December 11, 2023 | Rome, Italy

Under the Skin

By |2018-03-21T18:28:09+01:00December 1st, 2005|Recent Reviews|

By Michel Faber

Harvest Books, 2000 (2014). 311 pages.

M

ichel Faber is a Dutch-Aussie who lives in the Scottish highlands. Modern fiction has few authentically original voices: Faber is one, uniquely so, and his first full-length novel proved it the most disturbing of ways.

His narrator is Isserly, an anthropomorphic alien who prowls Scottish highways and back roads seeking human specimens, known to her kind as vodsels. She hauls in brutes and students, teachers and lowlifes, so long as their meat makes a “reasonable impression.” All are attracted by her peculiar small car, her odd looks (“half ‘Baywatch’ babe, half little old lady”) and — little do they know — manufactured breasts. Many think they might be onto something sexual (“Women don’t dress like that … unless they want a fuck,” one hitcher tells himself.) They’re wrong. And the nature and dimension of the wrongness is the core of the book. Isserly is in fact not a babe but a collector and a fattener of vodsels. She is rational, meticulous, has little fondness for the tidbit “babble” of television, has no special fondness for humans, or her work — which has been all but forced on her by the politics of her planet and her middling status in its corporate hierarchy (“… she had a difficult job to do, and no-one but she could do it.”)

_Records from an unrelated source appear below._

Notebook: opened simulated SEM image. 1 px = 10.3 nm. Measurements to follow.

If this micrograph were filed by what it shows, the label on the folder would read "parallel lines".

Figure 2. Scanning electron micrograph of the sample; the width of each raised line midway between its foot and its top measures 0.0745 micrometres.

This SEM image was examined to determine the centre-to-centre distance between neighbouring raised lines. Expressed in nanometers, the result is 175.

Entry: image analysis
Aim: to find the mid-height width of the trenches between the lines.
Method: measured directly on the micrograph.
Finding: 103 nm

For Faber, Isserly’s gender is means to an end. He’s the stenographer of an eros twisted beyond repair. But his lurid subversion of the flesh-trade paradigm plays out seamlessly. He diagrams Isserly’s savage drudgery in a straight-faced, aweless way, gradually developing a parallel realm so effervescent that even menace glows.

Along the way, horror and absurdity fuse. Empathy is absent — until the hoofed Isserly, the Nessie of Faber’s extraterrestrial Loch, intervenes with something of a moral punchline. Yes, Faber at times overplays his narrative hand, dwelling on alien behavior and values in an effort to forage for Isserly’s underlying humanity. But if you want troubling, this is troubling.

Made into a Jonathan Glazer film starring Scarlett Johansson, who lacks the detailed physical imperfections Faber’s carefully includes in Isserly’s overall appearance.